The context of your article suggested that university students may have been involved in the events; this is untrue. It further seemed to imply that I was smoking pot. This is also without basis in fact. Neither my wife nor I has ever used or possessed an illegal drug, nor are we charged with this even in the case manufactured by the police. What we are accused of is “maintaining a premise”—i.e., keeping up the mortgage payments and maintaining in good repair our home in which other people are alleged to have been in possession of marijuana.

Beyond this legal considerations forbid my going at the moment, though I suppose two items could be added without indiscretion. First, I was initially surprised and pleased that the cops did not tear my first-floor study apart after they had crashed in on me: I attribute their unlooked-for courtesy either to a lurking respect for professors (they were only really rough—as could have been predicted—with the two Negro boys in the house at the time), or to their being unnerved at finding themselves for once in so grand a neighborhood (one of them could not help exclaiming in awe, “You can bet this is the biggest house I ever seen!”). But I have learned since, alas, that their whole “search” of the premises was a perfunctory sham—except on the third floor, where their young agent had been sent in an hour before the bust to leave a “little present” of marijuana, and where, she had assured them (exiting just five minutes before), it safely reposed. And second, the movie we were headed for was Casino Royale—a spy and pursuit film which, for obvious reasons, we have felt no need to see since.

I do not mean to say that even the courtroom is not penetrated by the hysteria that affects the community; at our original arraignment, for instance, a respectable judge was disturbed enough to lose all sense of decorum and to lecture those attending the proceedings (quite as if he were speaking over the heads of a group of condemned criminals) on the folly of considering a university a place where one learns “through the sweat of marijuana smoke…. They are taught this is not habit-forming. The records indicate otherwise.” There is, finally, little doubt that agencies entrusted with law-enforcement have in Buffalo become instrumental in creating an atmosphere in which not only I, but my wife and children are persecuted and chivvied (largely for the simple fault of being my wife and children), my whole life at home and at school harried—quite as if we were all living in a Nazi or Communist totalitarian state supervised by Thought Police.

Even my children’s friends have had to pay for their friendship, as the police have diligently tried to shore up their shaky case. One of them, as a matter of fact, was arrested before the 29th of April in the company of the same teeny-bopper spy who swore out our warrant; though it remains unclear whether this was a rehearsal for her, or the occasion of recruiting her for “police work.” Since our arrest, there have been a couple more: one of a girl who plays in the same rock-and-roll group as my youngest son—the most shameless frame-up of all, in which, according to her story, the police simply broke down her door, walked into the middle of her living room, plunked down a packet of marijuana on a table, and looking up with a smirk, said, “Hey, see what we found!” More publicized was the second, which involved the arrest in their farmhouse home of what the police called “the operator of an electronic-psychedelic nightclub” and his wife—along with two of my sons and my daughter-in-law who had just come to call.

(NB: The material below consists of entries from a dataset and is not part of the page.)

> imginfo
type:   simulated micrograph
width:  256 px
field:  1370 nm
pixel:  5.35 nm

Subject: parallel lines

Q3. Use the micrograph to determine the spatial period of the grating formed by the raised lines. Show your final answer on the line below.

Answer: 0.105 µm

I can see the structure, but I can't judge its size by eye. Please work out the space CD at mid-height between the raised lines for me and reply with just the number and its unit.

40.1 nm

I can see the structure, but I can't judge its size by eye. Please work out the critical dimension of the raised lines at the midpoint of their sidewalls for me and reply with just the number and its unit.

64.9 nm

Quite as interesting to the cops as a “loose substance which will be analyzed to determine if it is marijuana, and several tablets and pills which will also be analyzed” were such other dangerous materials, which they confiscated along with them, as a pack of Tarot cards, some jars of macrobiotic foods, and “a lot of psychedelic literature,” i.e., several copies of a volume of short stories written by “the operator of an electronic-psychedelic night-club.” The local press found even more intriguing and, apparently, damning the exotic furniture of the place (“…there were mattresses on the floor, there were short-legget [sic] tables…candles were burning and there was incense in the room…”) and the garb worn by those arrested (“a long white cotton robe…a kimono…a black and white mini-skirt with black net stockings…”hippie-type” sportswear, including tight-fitting denim trousers…”). That the “tight-fitting denim trousers” were nothing more nor less than garden-variety blue jeans the magic word “psychedelic” concealed from the titillated readers of the Courier-Express; and the adjective “hippie-type” glossed it for others less literate but equally convinced that all who dress differently from themselves are guilty even though ultimately found innocent—especially guilty if devious enough to convince the courts that they are less insidious than their clothes declare them.

YET THIS IS NOT the whole story; for everywhere there is a growing sense (especially as the police in their desperation grow more and more outrageous) that not I and my family, but the police themselves and those backward elements in the community, whose panic and prejudice they strive vainly to enforce, are on trial. The ill-advised remarks of the police court judge at my arraignment, for instance, brought an immediate rebuke and an appeal to the local Bar Association for “appropriate action” from a professor of Law who happened to be present. And my own University has stood by me with a sense that not only my personal freedom but the very atmosphere of freedom on which learning depends is imperiled.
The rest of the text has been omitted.